Schaeuble: Greece has left a difficult time behind and succeeded in its reforms

Greece has left a difficult time behind and succeeded in its reforms, German Finance Minister Wolfgang Schaeuble said in Berlin after meeting with Greek Vice-President and Foreign Minister Evangelos Venizelos on Wednesday.

At joint statements after the meeting, Schaeuble said, “Greece has left difficult years behind it. These years are successful; the reforms made a lot of progress. Today, Greece is, economically and as regards fiscal indicators, in a better position that most thought possible three of four years ago. This shows that the course of solidarity and reforms was the right one. It was a tiring path for the Greek people, but it was worth it.”

Speaking about the Eurogroup’s decision to grant Greece a two-month extension to complete its fiscal adjustment programme – a decision that must be finalised by national parliaments of eurozone states – the German minister said that the Eurogroup is “prepared for a successful outcome of the programme, to provide a preventive line of credit, but this is a step for after the successful completion of the current programme.”

The extension of the programme to the end of February instead of December 31 will allow Greece to complete it and the troika of Greece’s lenders to provide the final evaluation before the last loan tranche is released.

Adding that “the targets that have been met are encouraging for everyone,” Schaeuble asserted that “Greece can continue to depend on the solidarity of Europe and Germany.”

In his statements, Venizelos said, “Thanks to European solidarity, but mainly thanks to the efforts of Greek society itself, the Greek economy is now in a completely different position,” stressing that it “has shown a primary surplus, a positive growth rate, and a stable banking system.”

Lauding the German minister’s support and efforts as “a decisive figure in the Eurogroup” and “the most authoritative collocutor one can have,” the Greek minister added that political stability in Greece was “the major issue.”

A “clear political horizon” is needed, he added, to complete the fiscal programme, therefore the election for Greek president was moved forward by Prime Minister Antonis Samaras and himself. The elections, he said, will allow the government to “have at [its] disposal 18 months – up until the end of the parliamentary term – to ensure that the Greek economy takes off.”
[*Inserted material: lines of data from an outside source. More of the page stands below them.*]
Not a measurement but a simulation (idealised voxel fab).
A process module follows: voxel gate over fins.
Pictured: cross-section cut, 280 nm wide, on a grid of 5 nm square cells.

Completing the programme would bring the completion of the troika’s evaluation so that the country can “transition to a completely different status: the status of a line of credit, protective armor for the Greek economy, but under completely different conditions,” he said.

Meanwhile, the Eurogroup Working Group completed a teleconference meeting to discuss Greece’s smooth transition to the preventive line of credit (enhanced conditions credit line, ECCL) on Wednesday evening.

The Group will convey to European parliaments the Greek formal request for an extension of its fiscal adjustment programme to end-February. Greece has also committed to implementing the memorandum of understanding’s provisions in order for the troika of the country’s lenders to complete the fifth and final evaluation.

A favourable completion of the evaluation will lead to the disbursement of the last loan tranche of 1.8 billion euros from the European Financial Stability Facility (EFSF) programme.